If you've just bought a home espresso machine and your shots are gushing out in 8 seconds or trickling out for a minute, you don't have a faulty machine — you just haven't dialled in yet. "Dialling in" is the process of adjusting your grind, dose and yield until the shot tastes balanced. It sounds technical, but anyone can do it with kitchen scales, a phone timer, and about 20 minutes of patience.
This guide is the one I wish I'd had when I unboxed my first machine. By the end you'll know exactly what to change, in what order, and why.
What Does "Dialling In" Actually Mean?
Dialling in is the process of adjusting three variables — grind size, dose (coffee in), and yield (espresso out) — until the shot extracts in the right time and tastes balanced.
Every time you change beans, you have to dial in again. Different roasts, ages, and origins all behave differently. A grind setting that was perfect for last week's bag will almost certainly be wrong for the new one.
The good news: once you understand the recipe, dialling in a fresh bag takes 3 to 5 shots, not a whole bag of coffee.
The Universal Espresso Recipe (Start Here)
For almost any home machine — Breville Barista Express, DeLonghi Dedica, La Specialista, Sage, Rancilio, Gaggia — start with this recipe:
- Dose: 18 g of ground coffee in the basket
- Yield: 36 g of liquid espresso in the cup
- Time: 25 to 30 seconds from the moment you press the brew button
- Ratio: 1:2 (yield is double the dose)
This is your target. Everything you adjust is just trying to hit these three numbers while making the espresso taste good.

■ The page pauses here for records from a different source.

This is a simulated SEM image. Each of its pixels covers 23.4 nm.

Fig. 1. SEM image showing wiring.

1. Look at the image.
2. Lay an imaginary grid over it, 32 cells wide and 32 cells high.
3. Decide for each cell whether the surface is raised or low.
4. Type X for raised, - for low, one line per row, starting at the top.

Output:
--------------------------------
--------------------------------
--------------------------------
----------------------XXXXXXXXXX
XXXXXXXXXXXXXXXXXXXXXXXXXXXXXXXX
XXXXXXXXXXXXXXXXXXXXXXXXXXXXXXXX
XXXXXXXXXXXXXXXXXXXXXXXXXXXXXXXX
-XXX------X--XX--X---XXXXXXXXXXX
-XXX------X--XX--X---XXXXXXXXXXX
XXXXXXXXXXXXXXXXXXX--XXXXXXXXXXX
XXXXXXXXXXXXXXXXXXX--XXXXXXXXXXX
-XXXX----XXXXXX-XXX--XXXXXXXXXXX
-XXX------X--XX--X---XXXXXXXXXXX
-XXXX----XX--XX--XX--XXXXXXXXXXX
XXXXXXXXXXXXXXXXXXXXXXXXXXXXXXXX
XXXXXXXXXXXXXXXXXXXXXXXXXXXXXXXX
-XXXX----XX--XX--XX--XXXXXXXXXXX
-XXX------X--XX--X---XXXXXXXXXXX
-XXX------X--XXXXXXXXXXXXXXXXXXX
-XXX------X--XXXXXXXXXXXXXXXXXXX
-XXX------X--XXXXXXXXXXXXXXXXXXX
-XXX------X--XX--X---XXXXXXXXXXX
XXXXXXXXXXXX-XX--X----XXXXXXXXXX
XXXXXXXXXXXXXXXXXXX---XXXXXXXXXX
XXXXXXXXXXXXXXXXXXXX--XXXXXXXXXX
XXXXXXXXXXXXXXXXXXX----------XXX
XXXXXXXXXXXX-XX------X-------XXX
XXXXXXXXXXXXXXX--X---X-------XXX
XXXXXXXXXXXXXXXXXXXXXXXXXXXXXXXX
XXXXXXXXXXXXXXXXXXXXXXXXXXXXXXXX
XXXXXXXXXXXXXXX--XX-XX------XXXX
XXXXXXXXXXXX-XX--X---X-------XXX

What You Need Before You Start
You don't need fancy gear, but you do need:
- Kitchen scales that read to 0.1 g (around AUD $20 from Kmart or Amazon)
- A timer (your phone is fine)
- Fresh beans, ideally 7 to 21 days off roast — check the bag for a roast date, not a best-before date
- A fully heated machine — wait 15 to 20 minutes after switch-on, and flush hot water through the group head before the first shot
If you skip the warm-up, your shots will taste sour no matter what you do with the grind.
Step 1 — Pull a Test Shot
Set your grinder to roughly the middle of its range (grind 8 on a Breville Barista Express, setting 12 on a DeLonghi Dedica). Weigh out 18 g of beans, grind, distribute and tamp evenly with firm pressure.
Put your cup on the scales, tare to zero, and start the shot at the same moment you start the timer. Stop the shot when the cup hits 36 g.
Write down: time, taste, and what the pour looked like.
Step 2 — Read the Shot
Three things tell you what to change next:
- Time: Under 20 s = grind too coarse. Over 35 s = grind too fine. 25 to 30 s = on target.
- Taste: Sour and watery = under-extracted (grind finer or pull more yield). Bitter, ashy, dry = over-extracted (grind coarser or stop the shot earlier).
- Look: A fast, pale, gushing shot is under-extracted. A dark, dripping, blonde-streaked shot is over-extracted. A steady, honey-coloured stream that thickens then lightens is dialled in.
If you're not sure whether sour or bitter is the dominant flavour, add a tiny bit of milk — sour shots become tangy, bitter shots become harsh.
Step 3 — Make ONE Change at a Time
The single biggest mistake new home baristas make is changing two things at once. You can never tell what fixed it.
The order to adjust:
1. Grind size first — it has the biggest impact on extraction 2. Dose second — only adjust by 0.5 g at a time 3. Yield last — once grind and dose are stable, fine-tune the cup weight to taste
Move one grind step finer or coarser, pull another 18 g in / 36 g out shot, and time it again. Repeat until you're inside the 25 to 30 s window.
Step 4 — Tweak to Taste
Once you're in the right time window, the shot will be drinkable but might not yet be brilliant. This is where personal taste comes in.
- Want it brighter and more acidic? Pull a slightly shorter shot (e.g. 18 in / 32 out).
- Want it sweeter and rounder? Pull a slightly longer shot (e.g. 18 in / 40 out) or grind a touch finer.
- Want more body for milk drinks? Drop the yield to 1:1.5 (18 in / 27 out) for a ristretto-style base.
Make one tweak, taste, repeat. Three iterations is usually enough.
Common Dial-In Problems and Fixes
- Shots run fast no matter how fine I grind. Your dose is too low, your tamp is uneven, or you've maxed out the external grinder dial and need to recalibrate the internal burr (common on Breville Barista Express).
- Shots choke and barely drip. Grind is too fine, dose too high, or tamp too hard. Coarsen one step and try again.
- Channelling — water spurts sideways from a bottomless portafilter. Distribution is uneven. Tap the portafilter, use a WDT tool (or a paperclip), then tamp level.
- Shot tastes flat and lifeless. Beans are stale (over 6 weeks off roast) or you're using pre-ground coffee. Get fresh beans.
How Long Does Dialling In Take?
For a fresh bag of beans on a familiar machine: 3 to 5 shots, about 15 minutes.
For a brand-new machine you've never used before: 1 to 2 bags of coffee while you also learn distribution, tamping pressure and your grinder's behaviour.
Don't aim for perfection on day one. Aim for "better than yesterday" and you'll be making café-quality shots within a week.
When to Get Help
If you've been at it for an hour and every shot still tastes wrong, stop and get a second opinion. Often it's something tiny — a basket size mismatch, a stale bag, or the machine not being warm enough — that no amount of grind tweaking will fix.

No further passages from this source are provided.